The rise of high-quality text-to-speech models has opened new possibilities for content creators, accessibility advocates, and developers alike. Qwen3-TTS, developed by Alibaba's Qwen team, represents a significant leap forward in neural TTS technology, offering natural-sounding speech synthesis with multiple speaker voices. In this guide, we'll walk through setting up Qwen3-TTS on AMD's Strix Halo platform—specifically the AI Max+ 395 with its integrated Radeon 8060S graphics—and demonstrate how we use it to generate audio narrations for blog posts right here on TinyComputers.
Why Qwen3-TTS?
The text-to-speech landscape has evolved dramatically over the past few years. While cloud-based services like Amazon Polly, Google Cloud TTS, and ElevenLabs offer impressive quality, they come with ongoing costs, privacy considerations, and internet dependency. Local TTS solutions have historically lagged behind in quality, often producing robotic or unnatural speech.

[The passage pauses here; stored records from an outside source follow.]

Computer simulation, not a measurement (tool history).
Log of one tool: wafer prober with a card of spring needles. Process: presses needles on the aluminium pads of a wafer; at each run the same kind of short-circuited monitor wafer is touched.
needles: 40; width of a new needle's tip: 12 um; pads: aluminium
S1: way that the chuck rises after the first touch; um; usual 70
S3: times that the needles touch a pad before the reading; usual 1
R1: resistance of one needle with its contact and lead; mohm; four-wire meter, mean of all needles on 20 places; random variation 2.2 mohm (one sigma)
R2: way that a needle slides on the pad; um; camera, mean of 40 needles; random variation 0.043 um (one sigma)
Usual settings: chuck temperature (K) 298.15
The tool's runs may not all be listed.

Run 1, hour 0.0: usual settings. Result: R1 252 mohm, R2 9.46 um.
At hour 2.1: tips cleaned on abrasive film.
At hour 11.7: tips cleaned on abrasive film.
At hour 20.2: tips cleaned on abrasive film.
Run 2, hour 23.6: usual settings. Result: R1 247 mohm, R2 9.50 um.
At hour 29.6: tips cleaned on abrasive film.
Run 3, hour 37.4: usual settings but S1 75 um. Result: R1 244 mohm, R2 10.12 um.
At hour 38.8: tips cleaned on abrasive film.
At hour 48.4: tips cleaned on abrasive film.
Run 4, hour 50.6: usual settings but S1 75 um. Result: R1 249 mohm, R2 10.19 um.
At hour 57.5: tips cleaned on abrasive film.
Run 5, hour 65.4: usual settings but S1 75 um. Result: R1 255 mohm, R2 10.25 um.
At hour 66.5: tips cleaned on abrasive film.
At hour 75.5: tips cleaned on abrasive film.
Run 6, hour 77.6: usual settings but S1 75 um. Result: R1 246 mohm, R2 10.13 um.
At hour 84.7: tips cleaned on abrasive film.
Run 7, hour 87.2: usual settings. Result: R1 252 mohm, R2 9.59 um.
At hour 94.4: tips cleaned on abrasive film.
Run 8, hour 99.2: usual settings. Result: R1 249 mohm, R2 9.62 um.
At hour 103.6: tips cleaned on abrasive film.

Qwen3-TTS changes this equation. The model produces remarkably natural speech with proper intonation, pacing, and emphasis. It supports multiple pre-trained speaker voices—including options like Eric, Aiden, Dylan, Serena, and others—each with distinct characteristics suitable for different content types. For technical content like our blog posts, the Eric voice provides clear, professional narration that listeners find easy to follow.
The model we're using, Qwen/Qwen3-TTS-12Hz-1.7B-CustomVoice, weighs in at 1.7 billion parameters. While not small, this is manageable on modern hardware and runs efficiently on GPU. The 12Hz designation refers to the audio frame rate used during generation, balancing quality with computational requirements.
The Hardware: AMD AI Max+ 395
AMD's Strix Halo architecture represents their latest push into the high-performance APU market, combining powerful CPU cores with substantial integrated graphics. Our test system features:
- CPU: AMD Ryzen AI Max+ 395 with 16 Zen 5 cores (32 threads)
- GPU: Integrated Radeon 8060S (RDNA 3.5 architecture)
- Memory: 128GB unified DDR5, configured with 96GB VRAM and 32GB system RAM
- Compute Units: 40 CUs dedicated to graphics/compute workloads
Our test system is the Bosgame M5 AI Mini Desktop, one of the first mini PCs to ship with AMD's Strix Halo silicon. The GMKtec EVO-X2 is an extremely similar system if you're looking to replicate this setup. The unified memory architecture is particularly relevant for machine learning workloads. Unlike discrete GPUs with their own VRAM, the Radeon 8060S shares system memory with the CPU. This means no PCIe bottleneck for data transfers, and with 96GB allocated as VRAM, even large models fit comfortably.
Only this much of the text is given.